Complexity is a potential cloud killer: to deliver on the promises of scalability and high-availability, the architecture of cloud-based systems becomes ever more complex. Services must be made redundant and self-monitoring, data must be automatically replicated to multiple locations, and workloads must be balanced between multiple servers. As more and more critical applications are moved to the cloud, the risk of failure – and the cost associated with any such failure – increases as well.
As with traditional IT systems, the best way to minimize the risks is to put in place monitoring and alert systems. Unlike in these systems, however, the increased complexity of the cloud means that it can be impossible for anyone – be it a person or a team of people – to respond with the necessary speed to a problem. As services interact more and more, identifying points of failure and problems becomes harder, and human intervention becomes dangerous.
Hiring larger teams of people to manage cloud systems would mean abandoning the cost reductions associated with moving applications to the cloud. Reducing complexity, while a worthwhile goal, may not be feasible depending on the system and the architecture.
The only viable solution, then, is to rely on the automation of management tasks. With the evolution of cloud infrastructure, platforms and software, several specialized cloud server management solutions are appearing, and they can make our life much easier.

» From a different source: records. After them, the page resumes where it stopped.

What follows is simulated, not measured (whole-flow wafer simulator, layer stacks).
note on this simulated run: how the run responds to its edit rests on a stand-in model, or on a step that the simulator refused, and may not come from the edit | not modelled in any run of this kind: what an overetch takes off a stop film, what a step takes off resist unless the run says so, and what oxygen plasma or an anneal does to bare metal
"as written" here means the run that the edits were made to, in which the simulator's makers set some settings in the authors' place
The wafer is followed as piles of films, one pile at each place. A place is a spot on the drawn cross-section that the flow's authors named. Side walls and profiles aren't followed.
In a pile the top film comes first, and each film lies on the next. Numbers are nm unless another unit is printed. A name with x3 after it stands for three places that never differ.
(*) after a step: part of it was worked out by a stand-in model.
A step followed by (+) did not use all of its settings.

Monitoring and alerts, cloud-style
The best tools in this space are the cloud-based automated monitoring tools. These tools allow anyone to monitor multiple resources across several different servers and to set alarms based on any of the monitored metrics. The best examples of this kind are Amazon’s CloudWatch and CloudKick (which has recently been acquired by Rackspace). Both solutions allow for real-time monitoring of resources, and have out-of-the box support for several metrics. They also have rich visualization environments, and they are both extensible. CloudKick supports “plug-ins”, which are custom-built monitoring scripts that their agent executes, and CloudWatch has an API through which any application can post a metric.
The main difference between the two offerings is their scope. CloudWatch is focused on monitoring Amazon servers and services: while the API makes it possible to monitor any server, some custom development is required. CloudKick, on the other hand, can support most providers, since most monitoring is done by their agent, and this agent is available for many different operating systems. It can be easily installed to begin monitoring resources in any cloud server, regardless of the provider.
Another option is the cloud server management services offered by most large providers. While these aren’t really automation tools, they can make management of cloud servers much easier. Unfortunately, these services can be very expensive when compared to an unmanaged server. If we consider that, in order to offer true high availability, we may have to have multiple providers, the idea of having different people manage different parts of your infrastructure (many times with different service levels) is extremely unattractive and not very easy to sell.
From monitoring to self-healing and beyond
Once the monitoring solutions are in place, it becomes possible to automate many tasks that would fall to system administrators. There are many available cloud-based providers of alert systems that can be integrated with the monitoring solutions mentioned, and these can send alerts by e-mail, phone or SMS to anywhere in the world. But alerts are only the first step.
Through the APIs offered by providers such as Rackspace and Amazon, it is now possible to perform automated tasks to ensure the reliability of a system. If an excessive use of CPU or RAM is detected, for instance, it is possible to automatically scale up the servers where the system is running, so that it doesn’t become unavailable, while at the same time signaling the support team that something has gone wrong. In extreme cases, it is possible to take a problematic server off-line and reassign its IP address to a new server dynamically, without any human intervention.
A double-edged sword
As with most technology-based solutions, automation can be a double-edged sword. In failure situations, automated recovery processes can interact with catastrophic results. In fact, this is exactly what happened in Amazon’s April 21st outage. A configuration error resulted in an availability error, which triggered an automated response that ultimately resulted in massive unavailability. At the same time, the sheer number of elements that must be managed in a setup like that make human-based administration infeasible.
While it is possible to rely on traditional monitoring systems to keep track of cloud applications and services, they are not built for this purpose. Most aren’t even commercialized with this purpose in mind, and may lack some key features or have very large licensing costs. Automation and intelligent use of APIs is very important, and, once in the cloud, go deeper. Try to use the specialized cloud solutions. As the saying goes, if you’re going to get wet, you might as well go swimming.